Any assignment or transfer of, or attempt to assign or transfer, Purchaser's
interest in this Agreement shall be an act of default hereunder by Purchaser
and subject to the provisions of Paragraph 10.  Seller hereby consents to an
assignment to any corporation which is a wholly owned subsidiary of Purchaser,
provided such assignment is effected prior to the expiration of the Approval
Period.  However, Purchaser shall remain liable for all of the Purchaser's
obligations and undertakings set forth in this Agreement and the exhibits
attached hereto.

7    15.  BROKER.  The parties hereto acknowledge that Sage Properties
("Broker") is the only real estate broker involved in this transaction.  Seller
agrees to pay Broker a commission or fee ("Fee") pursuant to a listing
agreement between Seller and Broker.  However Seller represents that this Fee
is due and payable only from the proceeds of the Purchase Price received by
Seller.  Purchaser agrees to indemnify, defend and hold harmless the Seller and
any partner, affiliate, parent of Seller, and all shareholders, employees,
officers and directors of Seller or Seller's partner, parent or affiliate (each
of the above is individually referred to as a "Seller Indemnitee") from all
claims, including attorneys' fees and costs incurred by a Seller Indemnitee as
a result of anyone's (except Broker) claiming by or through Purchaser any
brokerage fee, commission or compensation on account of this Agreement, its
negotiation or the sale hereby contemplated.  Seller agrees to indemnify,
defend and hold harmless the Purchaser and all shareholders, employees,
trustees, officers and directors of Purchaser or Purchaser's parent or
affiliate (each of the above is individually referred to as a "Purchaser
Indemnitee") from all claims, including attorneys' fees and costs incurred by a
Purchaser Indemnitee as a result of anyone's claiming by or through Seller any
brokerage fee, commission or compensation (including the Broker) on account of
this Agreement, its negotiation or the sale hereby contemplated.

     16.  DOCUMENTS, INSPECTION OF PROPERTY AND APPROVAL PERIOD.

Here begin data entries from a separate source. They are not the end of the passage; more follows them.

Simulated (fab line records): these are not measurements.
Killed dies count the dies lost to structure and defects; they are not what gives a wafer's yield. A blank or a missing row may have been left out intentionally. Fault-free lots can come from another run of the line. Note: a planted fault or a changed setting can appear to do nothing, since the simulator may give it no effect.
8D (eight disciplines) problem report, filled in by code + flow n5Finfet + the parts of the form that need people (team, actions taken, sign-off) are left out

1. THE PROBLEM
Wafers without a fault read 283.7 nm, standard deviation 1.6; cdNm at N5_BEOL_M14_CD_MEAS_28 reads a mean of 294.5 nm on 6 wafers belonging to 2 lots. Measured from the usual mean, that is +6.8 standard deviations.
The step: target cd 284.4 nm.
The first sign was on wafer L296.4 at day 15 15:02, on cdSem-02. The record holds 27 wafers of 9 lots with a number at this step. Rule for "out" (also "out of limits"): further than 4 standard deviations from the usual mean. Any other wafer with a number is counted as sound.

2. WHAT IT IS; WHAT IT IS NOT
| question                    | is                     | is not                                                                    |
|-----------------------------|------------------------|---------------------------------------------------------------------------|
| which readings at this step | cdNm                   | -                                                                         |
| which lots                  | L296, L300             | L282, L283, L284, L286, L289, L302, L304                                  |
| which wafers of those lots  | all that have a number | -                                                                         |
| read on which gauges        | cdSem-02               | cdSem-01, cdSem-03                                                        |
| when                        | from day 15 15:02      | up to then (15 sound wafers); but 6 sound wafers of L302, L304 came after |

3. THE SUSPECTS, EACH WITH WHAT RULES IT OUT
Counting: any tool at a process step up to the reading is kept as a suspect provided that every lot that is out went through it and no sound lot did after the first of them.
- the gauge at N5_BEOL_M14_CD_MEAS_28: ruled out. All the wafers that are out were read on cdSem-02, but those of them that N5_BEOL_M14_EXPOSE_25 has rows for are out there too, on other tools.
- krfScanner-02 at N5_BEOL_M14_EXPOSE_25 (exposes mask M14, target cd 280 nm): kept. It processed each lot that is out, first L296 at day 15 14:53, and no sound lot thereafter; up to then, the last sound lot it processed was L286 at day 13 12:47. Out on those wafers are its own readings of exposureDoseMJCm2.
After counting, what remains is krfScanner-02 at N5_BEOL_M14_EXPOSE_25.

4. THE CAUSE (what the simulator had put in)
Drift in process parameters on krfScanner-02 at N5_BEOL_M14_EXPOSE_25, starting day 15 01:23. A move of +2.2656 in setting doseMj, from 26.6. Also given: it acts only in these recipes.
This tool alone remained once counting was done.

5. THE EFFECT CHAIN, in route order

          a.   Seller has delivered to Purchaser copies of the most recent
available tax bills, rent rolls, insurance premiums, and service contracts
(collectively the "Documents").  All of the Documents and other matters to be
reviewed by Purchaser shall be subject to review by Purchaser by the close of
business (5:00 P.M. Central Daylight Time) on October 24, 1996 ("Approval
Period").  During the Approval Period, upon reasonable notice (which may be
given verbally no later than 24 hours prior thereto unless the law requires
longer notice with respect to inspection of the interior of the apartments) to
the Seller, the Purchaser shall have the right to inspect the Property
including the interior of the apartments and Seller's books and records, leases
<PAGE>
and other files pertaining to the Property and the environmental condition of
the Property, during normal business hours.  During Purchaser's inspection of
the books and records, leases and other files pertaining to the operation,
maintenance and leasing of the Property, Seller will provide Purchaser with
copies of those documents which are specifically requested by Purchaser.
Purchaser agrees to indemnify, defend, protect and hold Seller harmless from
any and all claims for personal injury and property damage and mechanic lien
claims which Seller may incur or suffer as a result of Purchaser's conducting
its inspection and investigation of the Property including the entry of
Purchaser, its employees or agents and its lender onto the Property, including
without limitation, liability for mechanics' lien claims.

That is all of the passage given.